He spoke with the same emphasis on certain vowels, the endearing accent of northern Iran – my father advising me. When his wife interrupted him, he made a face: “Let me finish!” Yes, let him, I thought. How I wanted to reach out and touch his nose, to capture the words that tumbled from his mouth into a Mason jar, to later hold the glass like a seashell to my ear when I missed my dad.
I returned home to California but I could not forget that close encounter, that feeling of holding something so dear. “Dony joon” echoed in my ears. What solace there was in knowing that so vital a piece of my father, his voice, still lived inside my uncle.
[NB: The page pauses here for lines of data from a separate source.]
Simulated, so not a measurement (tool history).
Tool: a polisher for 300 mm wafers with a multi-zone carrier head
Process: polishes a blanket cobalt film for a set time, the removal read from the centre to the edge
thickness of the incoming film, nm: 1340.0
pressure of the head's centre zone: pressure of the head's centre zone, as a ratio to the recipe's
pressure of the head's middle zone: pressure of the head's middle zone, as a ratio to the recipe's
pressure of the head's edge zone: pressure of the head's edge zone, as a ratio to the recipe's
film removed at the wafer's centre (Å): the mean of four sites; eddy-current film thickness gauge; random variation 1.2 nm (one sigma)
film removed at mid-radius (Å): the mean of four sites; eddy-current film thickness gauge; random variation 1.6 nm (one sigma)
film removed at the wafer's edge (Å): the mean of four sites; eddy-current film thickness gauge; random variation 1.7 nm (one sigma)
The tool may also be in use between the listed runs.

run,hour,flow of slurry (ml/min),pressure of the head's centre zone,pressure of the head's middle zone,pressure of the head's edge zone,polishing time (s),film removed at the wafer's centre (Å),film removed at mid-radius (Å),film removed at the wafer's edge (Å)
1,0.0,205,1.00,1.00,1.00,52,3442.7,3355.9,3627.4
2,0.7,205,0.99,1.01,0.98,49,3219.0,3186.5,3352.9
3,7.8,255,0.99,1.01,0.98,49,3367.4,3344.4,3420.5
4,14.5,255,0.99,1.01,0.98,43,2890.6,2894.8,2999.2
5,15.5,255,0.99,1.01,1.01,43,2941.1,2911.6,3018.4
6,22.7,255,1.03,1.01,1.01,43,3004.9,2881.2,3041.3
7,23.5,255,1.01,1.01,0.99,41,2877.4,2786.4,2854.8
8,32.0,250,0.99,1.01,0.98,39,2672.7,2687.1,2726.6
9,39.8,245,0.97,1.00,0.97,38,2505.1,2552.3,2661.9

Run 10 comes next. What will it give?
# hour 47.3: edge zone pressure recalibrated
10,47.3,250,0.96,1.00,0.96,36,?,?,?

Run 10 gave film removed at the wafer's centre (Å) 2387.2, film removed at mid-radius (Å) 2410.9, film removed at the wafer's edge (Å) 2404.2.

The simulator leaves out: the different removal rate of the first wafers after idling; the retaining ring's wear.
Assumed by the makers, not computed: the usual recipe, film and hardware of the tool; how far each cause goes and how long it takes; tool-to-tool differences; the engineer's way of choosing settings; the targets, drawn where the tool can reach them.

Growing up, these two brothers remained close. They married and filled their houses with children and then emptied them when one was forced to leave with his family and one chose to stay and send his children abroad. One is buried in a cemetery in California and one was buried last month, in Tehran.
The world has gone mad, lives vandalized, families ripped apart, fathers die alone, sons and daughters adrift. We try to make our parents proud, we strive, sometimes we succeed, we assimilate, we raise children who may never know their grandparents, and rarely do we mother our mothers, or nurse them when they become ill.
One spring afternoon, the awful news travels across telephone lines while I’m at my child’s track meet. All in a moment, the pendulum swings back to the street where I grew up. I know exactly where he fell. I know how the telephone rings in that house. I know the sound of that buzzer, unanswered. I know all this from 7,000 miles away.
My aunt flew home on the first flight. Home, what home? Without a husband, without children and grandchildren, it’s a widow’s lair where the survivor returns to seek her mate in a coat still on a hook by the door, his watch on the chest of drawers, a morning teacup in the sink.
She will put the kettle on. She will sit at the kitchen table to drink her tea, bitter and sweet, and she will bide her time until one day her children call her West. And so there will be no trace of anyone’s life in that house, no pictures, no linens, no teacups, no voices of our fathers. She would never come back.
So many of us will face Father’s Day without our fathers. Not all of them are gone from this world. Not yet. Some are unable to cross a border to reach their families, some lay in hospice, some are estranged.
After all, what is our duty to our fathers? Is it to arrive in time to say goodbye? Is it to call on Sunday afternoons? To remember a birthday or that he gave up ties, his hands too shaky to make the knot?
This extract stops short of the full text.